WHICH ARE GREATER, the challenges facing Los Angeles or the opportunities to meet them? The research and civic leaders featured in this issue of Blueprint are evidence of the magnitude of both.
The challenges are considerable: Immigrants are arriving daily from around the world, some ready for work, others destitute and desperate. Income is stratified, with astonishing pockets of wealth virtually adjacent to dismaying swaths of poverty. Housing is in short supply, stretching even middle-class residents, and pushing some of the very poor into homelessness. Squalid encampments mock the region’s claims to affluence. And traffic? Well, try hurrying across town on a Friday evening.
But opportunities are abundant as well: The same immigrants who need places to live and schools for their children bring energy and excitement to the region, in everything from its food to its economy. Housing policy, once an afterthought, has moved squarely to the center of the political agenda. Planners and researchers are experimenting with design and transportation innovations that could revolutionize the way Angelenos live, work and move about.
It is perhaps the range of innovation that is most striking. As the articles in this issue reveal, academics and planners are studying ways to redirect traffic and parking. They are developing new ways of thinking about the design and density of housing. Legislators and voters, in part driven by the tragedy of homelessness, are exploring new ideas for promoting more affordable housing. Students and teachers are immersing themselves in Los Angeles communities and in controversies at the border to study and assist new arrivals, as well as help this city’s working people. If L.A.’s future is bright, it is because so many people are striving toward it.

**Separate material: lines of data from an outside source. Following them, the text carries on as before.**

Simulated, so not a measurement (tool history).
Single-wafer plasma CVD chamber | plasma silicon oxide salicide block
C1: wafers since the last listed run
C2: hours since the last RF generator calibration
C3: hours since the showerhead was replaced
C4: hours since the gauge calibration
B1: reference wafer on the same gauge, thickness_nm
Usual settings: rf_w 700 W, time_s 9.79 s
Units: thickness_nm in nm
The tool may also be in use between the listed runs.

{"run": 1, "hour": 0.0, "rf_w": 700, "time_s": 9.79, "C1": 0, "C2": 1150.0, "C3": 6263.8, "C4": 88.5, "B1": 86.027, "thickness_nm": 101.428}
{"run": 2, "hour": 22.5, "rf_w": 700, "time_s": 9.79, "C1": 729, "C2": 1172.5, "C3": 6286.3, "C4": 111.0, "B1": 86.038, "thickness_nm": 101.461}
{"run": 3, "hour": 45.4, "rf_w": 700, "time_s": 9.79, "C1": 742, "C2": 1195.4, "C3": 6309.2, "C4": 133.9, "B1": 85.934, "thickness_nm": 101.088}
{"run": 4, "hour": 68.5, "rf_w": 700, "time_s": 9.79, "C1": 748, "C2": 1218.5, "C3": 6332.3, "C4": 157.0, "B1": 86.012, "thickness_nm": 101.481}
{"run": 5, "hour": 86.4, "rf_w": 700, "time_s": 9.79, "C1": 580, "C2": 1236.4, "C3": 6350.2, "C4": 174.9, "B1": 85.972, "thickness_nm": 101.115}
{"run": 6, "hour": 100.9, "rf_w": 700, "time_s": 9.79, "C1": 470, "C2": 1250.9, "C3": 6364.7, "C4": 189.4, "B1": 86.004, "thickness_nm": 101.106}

It’s also noteworthy that these ideas are being explored against different histories. As Jon Regardie explains in his article about congestion pricing, that is not an idea new with Los Angeles, but it has specific potential, as well as resistance, here, where residents are accustomed to free public roads that are not a commodity subject to tolls or otherwise managed. Similarly, L.A.’s housing crunch is the object of close analysis by UCLA professor Stephanie Pincetl, who has clear eyes about the complexity of its politics. Meanwhile, immigration and labor are vital to L.A. and its future, but the best ways to address them combine research and activism, a sense that Los Angeles needs to be studied and lived in at the same time.
On balance, the tension between challenge and potential gives thoughtful leaders reason for optimism. Frank Gehry designed L.A.’s most beautiful building, the arresting Disney Hall, and he is now exploring new and inviting places to work and learn and celebrate our culture along the Los Angeles River. Antonia Hernandez, who came here in the third grade from her native Mexico and went on to graduate from UCLA and UCLA Law School, is addressing the region’s needs as executive director of the California Community Foundation.
“We’ve come to accept the messiness of life here … the liberties, the opportunities,” she said in a conversation with Blueprint. “And I think we’re melding the good of what this country has to offer with the communal sense. That’s where liberal democracy will succeed.”
Hernandez is onto something. Los Angeles must recognize both its messiness and its potential. Both are true and true at the same time. She, along with others in this issue, remind us that, although there is plenty to do, Los Angeles has abundant resources to work with.